Virginia Governor Terry McAuliffe Bans Extravagant Political Gifts, Calls for Bipartisanship


Virginia is a state plagued by the perception that it is a politically corrupt quagmire of graft and glad-handing. So when former Clinton political operative Terry McAuliffe ran for governor, many expected more of the same. However, on his first day in office, Governor McAuliffe signed an executive order that bars him and his staff from accepting any gifts worth more than $100. According to the Center for Public Integrity, Virginia received an “F” grade because previously politicians could receive “gifts of unlimited value, [which] are not subject to oversight by an ethics committee and are free to raise vast sums of money under a porous regime of campaign finance laws.”

In a speech to the Virginia Joint Assembly, McAuliffe spoke positively about Virginia’s future and called upon his political allies and opponents to work together in bipartisan ways. However as a former fundraiser for Bill and Hillary Clinton, former Chairman of the Democratic National Committee, and frequent guest on political talk shows, McAuliffe is certain to face some skepticism.

In an op-ed from The Washington Post, even before his address, McAuliffe was accused of employing “the shrewd strategy of using noncontroversial, mainstream arguments to push for liberal measures.” This suggests that rather than his past, the current state of politics is the largest obstacle the McAuliffe administration faces.

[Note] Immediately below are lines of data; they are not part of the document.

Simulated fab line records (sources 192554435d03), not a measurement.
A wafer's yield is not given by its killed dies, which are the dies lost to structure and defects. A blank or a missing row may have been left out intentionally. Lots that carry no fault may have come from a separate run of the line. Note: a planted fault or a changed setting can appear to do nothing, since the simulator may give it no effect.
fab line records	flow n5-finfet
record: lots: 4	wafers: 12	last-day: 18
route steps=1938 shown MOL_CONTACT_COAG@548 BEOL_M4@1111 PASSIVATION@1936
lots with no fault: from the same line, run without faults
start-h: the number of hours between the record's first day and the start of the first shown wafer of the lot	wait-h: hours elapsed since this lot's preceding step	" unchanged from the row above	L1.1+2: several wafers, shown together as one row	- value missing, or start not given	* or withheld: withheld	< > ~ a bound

The problem with modern politics—at least the dual-sided, left/right model currently embraced—is that it is severely limiting. The op-ed mentioned above recategorizes McAuliffe’s stated intentions (e.g. bipartisanship, transparency) as doubletalk meant to disguise typically liberal ideas and in order to capitalize on a weakened Republican party. Anyone who wishes to change that left/right paradigm, especially one with a past as partisan as McAuliffe’s, is either labeled a shrewd fraud or sentimental fool.

It remains unclear what McAuliffe’s actual motives may be, but the signs are all positive. In addition to calling for general bipartisanship, he also said that Virginia should adopt a non-partisan redistricting process, something that would certainly make elections more difficult for Democrats as well as Republicans. Only his actions going forward will tell if McAuliffe really means what he says or if he will be another in a long line of political hucksters in Virginia.